Deploying the guidance in other regions may lead to errors or inconsistent behavior.

Deployment Steps

These are the deployment steps for this guidance. As SageMaker Unified Studio doesn't have yet public APIs most of the configuration needs to be in the console, refer to administrator section for more details.

  1. Deploy the CloudFormation template you can find on under deployment folder of this guidance.. Remember to deploy only using CloudFormation in any of the supported regions mentioned above. You can leave the availabilityZones parameter empty (default) or choose the AZs across which you want the VPC resources to span across.
  2. Manually execute the steps you can find under administrator section.
  3. Manually execute the steps you can find under Data Engineer section.
  4. Manually execute the steps you can find under ML Engineer section.

Running the Guidance

As mentioned earlier in this guidance we are showcasing a typical collaboration scenario where, a Data Engineer (John) who will be collaborating with a ML engineer (July) to create a ML model to forecast sales.

For this John will need to transform, load and clean three different csv formatted data-files that were provided by the store management department containing sales data about each of the stores along with the promotions applied to those sales.

Then this resulting dataset will be used by July to build and train a model to forecast sales. And made it available for inference via a SageMaker inference endpoint.

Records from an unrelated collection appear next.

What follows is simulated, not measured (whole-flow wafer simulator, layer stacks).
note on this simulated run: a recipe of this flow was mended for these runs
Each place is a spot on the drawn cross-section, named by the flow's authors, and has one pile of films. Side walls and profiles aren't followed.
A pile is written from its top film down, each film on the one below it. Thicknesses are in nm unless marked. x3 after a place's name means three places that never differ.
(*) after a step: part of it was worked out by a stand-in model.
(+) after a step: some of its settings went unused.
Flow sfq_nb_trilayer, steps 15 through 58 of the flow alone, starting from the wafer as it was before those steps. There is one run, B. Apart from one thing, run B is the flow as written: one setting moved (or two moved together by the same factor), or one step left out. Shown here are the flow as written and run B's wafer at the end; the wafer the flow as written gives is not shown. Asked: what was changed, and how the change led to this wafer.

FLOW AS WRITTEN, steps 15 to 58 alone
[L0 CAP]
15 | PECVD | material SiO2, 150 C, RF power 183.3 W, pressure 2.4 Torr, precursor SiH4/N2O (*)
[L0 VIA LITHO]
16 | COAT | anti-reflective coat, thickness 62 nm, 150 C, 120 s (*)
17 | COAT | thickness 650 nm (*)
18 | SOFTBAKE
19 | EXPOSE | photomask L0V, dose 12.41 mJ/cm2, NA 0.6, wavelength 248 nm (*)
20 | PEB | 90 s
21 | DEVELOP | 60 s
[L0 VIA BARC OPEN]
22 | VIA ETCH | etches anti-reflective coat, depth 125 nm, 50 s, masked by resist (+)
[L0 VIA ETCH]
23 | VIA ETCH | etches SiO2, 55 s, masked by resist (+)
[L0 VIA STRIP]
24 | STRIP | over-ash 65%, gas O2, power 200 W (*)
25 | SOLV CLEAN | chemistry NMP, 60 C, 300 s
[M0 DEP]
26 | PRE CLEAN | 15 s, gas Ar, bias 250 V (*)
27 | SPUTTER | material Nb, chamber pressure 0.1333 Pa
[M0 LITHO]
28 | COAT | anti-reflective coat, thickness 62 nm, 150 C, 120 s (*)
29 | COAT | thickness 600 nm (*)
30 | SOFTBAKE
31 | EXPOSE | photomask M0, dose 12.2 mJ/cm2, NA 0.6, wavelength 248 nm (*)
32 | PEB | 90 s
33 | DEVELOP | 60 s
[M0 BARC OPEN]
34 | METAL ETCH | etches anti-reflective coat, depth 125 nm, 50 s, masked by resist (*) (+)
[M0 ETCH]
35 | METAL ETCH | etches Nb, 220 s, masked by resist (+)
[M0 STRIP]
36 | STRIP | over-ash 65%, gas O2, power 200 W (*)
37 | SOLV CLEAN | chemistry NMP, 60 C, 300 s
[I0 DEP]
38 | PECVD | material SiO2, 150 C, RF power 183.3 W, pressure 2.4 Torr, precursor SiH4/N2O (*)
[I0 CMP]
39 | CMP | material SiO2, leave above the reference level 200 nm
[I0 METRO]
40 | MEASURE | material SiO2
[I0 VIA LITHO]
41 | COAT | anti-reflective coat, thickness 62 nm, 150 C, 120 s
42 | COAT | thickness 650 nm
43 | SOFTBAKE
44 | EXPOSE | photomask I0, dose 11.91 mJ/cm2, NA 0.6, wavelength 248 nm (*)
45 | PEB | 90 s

These two users will be collaborating using Amazon SageMaker Unified Studio Portal, which provides a unified working environment allowing them to perform the tasks they need within a unified console experience.

At the moment of launch SageMaker Unified Studio doesn't have API, SDK or Cloudformation support so all the remaining steps of this guidance will be done from the console, once API support is added we will update the guidance to reflect it.

Administrator

Although it is not present on the guidance architectural diagrams the SageMaker Unified Studio domains (organizing entity created in SageMaker Unified Studio to group projects) need to be created by an administrator user.

This user will be responsible to provision the resources needed by SageMaker Unified Studio to initialize a domain that then can be used by the end users (or Data and ML engineers in this guidance).

For this task the Administrator user must (at least) have access to both the DataZone and SageMaker Unified Studio consoles in AWS, refer to the public documentation of these services to learn more about the IAM permissions needed for this user.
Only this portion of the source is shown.